Programming in Python
The course will require you to use the Python programming language, and will heavily use array-based computation using the NumPy library.
Why Python: Python is widely-used, general-purpose programming language that provides access to a large number of datascience and machine learning frameworks. Unlike some special-purpose statistical languages, you’ll have to learn to routinely import some modules, as outlined below. But then you’ll find that the language does everything you need, and is widely supported.

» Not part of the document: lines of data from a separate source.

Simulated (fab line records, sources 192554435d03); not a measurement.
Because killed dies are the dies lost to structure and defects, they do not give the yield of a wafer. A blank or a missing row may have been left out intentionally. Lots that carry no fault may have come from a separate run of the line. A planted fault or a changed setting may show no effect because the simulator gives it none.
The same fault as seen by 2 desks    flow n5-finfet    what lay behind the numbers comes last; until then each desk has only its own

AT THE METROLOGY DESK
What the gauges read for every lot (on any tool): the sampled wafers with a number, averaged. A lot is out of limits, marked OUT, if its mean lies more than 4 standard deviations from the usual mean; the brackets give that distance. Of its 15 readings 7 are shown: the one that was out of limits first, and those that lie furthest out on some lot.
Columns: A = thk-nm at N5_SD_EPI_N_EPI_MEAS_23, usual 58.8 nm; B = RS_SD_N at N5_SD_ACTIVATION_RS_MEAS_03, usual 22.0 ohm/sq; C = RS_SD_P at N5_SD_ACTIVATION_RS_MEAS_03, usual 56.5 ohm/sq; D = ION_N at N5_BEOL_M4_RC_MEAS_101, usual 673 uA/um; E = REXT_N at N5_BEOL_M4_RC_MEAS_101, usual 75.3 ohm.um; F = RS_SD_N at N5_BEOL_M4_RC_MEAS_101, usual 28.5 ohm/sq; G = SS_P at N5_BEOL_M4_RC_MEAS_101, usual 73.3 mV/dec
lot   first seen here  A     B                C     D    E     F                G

What about other languages? Fashions can change quickly. Until 2016, Lua was used with Torch as the main machine learning framework at Facebook AI and Google DeepMind, and so might have seemed like a safe and good option. However, there is now next to no community around this framework. A lot of machine learning code used to be written in Matlab, or its free-software equivalent Octave. These languages are quicker to get started with than Python and NumPy, but are less good for writing larger programs, and don’t have the same support by the top machine learning frameworks. The R language also has its place for statistical work. Newcomers usually find it quirky, however it has a large collection of well-documented statistical packages in CRAN, and is a good choice if you primarily want to use existing statistical toolboxes. Julia is a newer general-purpose language with good scientific/numerical support, and an emphasis on performance. If you want to write compiled code in a more traditional language, you might look at using the C++ library Eigen (as used internally by TensorFlow).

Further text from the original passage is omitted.